With the national media spotlight continuing to follow the presidential campaign of Sen. Bernie Sanders ahead of upcoming Democratic convention in Philadelphia, Sanders was flanked by both an American flag as well as a rainbow “Pride” flag as he addressed the Burlington crowd and reiterated his support for an assault weapons ban, “the weapon used in Orlando was legally purchased,” he said. “…it is time for us to really rethink something that I have believed for decades: whether or not it makes sense for people today to be able to walk into a store and purchase a military style weapon, which has one purpose and one purpose alone — and that is to kill people.”
Despite general agreement on issues such as islamophobia and gun control, some of the more than 1,500 people who attended the vigil in City Hall Park left the event feeling unfulfilled by political speeches or unsettled by the surprising police presence that escorted the march. “I really felt like it was mostly a very stage-managed event to make sure that we didn’t talk about the anti-gay and trans bigotry,” said Luhrs after the speeches had concluded. “Personally, I had wanted to be with my LGBTQ community and talk about what this is,” said Luhrs as she noted the recent rise of attacks on LGBTQ people across the nation. “There’s a rise in gay-bashing and there’s certainly a lot of people going after trans people. [The vigil] was just stage-managed to keep us away from that [discussion]. I feel like that is how we have come together and healed and become stronger in the past.”
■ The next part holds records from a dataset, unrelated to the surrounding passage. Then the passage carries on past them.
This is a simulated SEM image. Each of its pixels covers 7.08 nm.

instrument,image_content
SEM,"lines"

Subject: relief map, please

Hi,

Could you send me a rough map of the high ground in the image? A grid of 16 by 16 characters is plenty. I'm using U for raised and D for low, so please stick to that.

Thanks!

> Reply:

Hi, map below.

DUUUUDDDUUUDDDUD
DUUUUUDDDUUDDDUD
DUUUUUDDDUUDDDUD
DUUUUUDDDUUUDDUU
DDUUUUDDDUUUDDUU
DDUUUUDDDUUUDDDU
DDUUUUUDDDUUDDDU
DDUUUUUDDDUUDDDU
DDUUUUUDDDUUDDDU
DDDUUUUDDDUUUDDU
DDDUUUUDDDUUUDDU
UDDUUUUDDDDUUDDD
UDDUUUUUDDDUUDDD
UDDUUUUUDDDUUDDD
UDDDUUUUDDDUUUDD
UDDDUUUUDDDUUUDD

Luhrs was not alone in her criticism of the vigil. Throughout the week local Facebook accounts have lit up with anger as the LGBTQ community continues to mourn, process, and grieve the loss of the Orlando victims. “I think we first need to mourn. I don’t think anybody is giving us space to really feel the emotions of this tragedy,” said Taylor Small reflecting on the event and where the LGBTQ community may turn in the coming weeks and months, particularly during the heightened atmosphere of an election year. “I think we’re constantly focusing on this next step and ‘what do we do as a community’ rather than coming together as a greater community and feeling that love and feeling that appreciation, and realizing that there aren’t these differences after all and that we should just be loving and caring for one another.”
“It’s just so tiresome that I’ve been struggling, fighting this for over forty years,” says Peggy Luhrs as she looks over her backyard garden in Burlington’s Old North End. “I find this frightening. I remember when they bombed a gay club in Louisiana. I remember lots of attacks. I was there [in San Francisco] after they shot Harvey Milk,” she said. “It’s frightening — It’s scary that racism is re-trenching, misogyny has certainly re-trenched like crazy, and I expect homophobia will as well. And that’s scary but we’ve always dealt with it, and we’ll deal with it by doing what we’ve always done: by being a community and coming together and trying to watch out for each other.”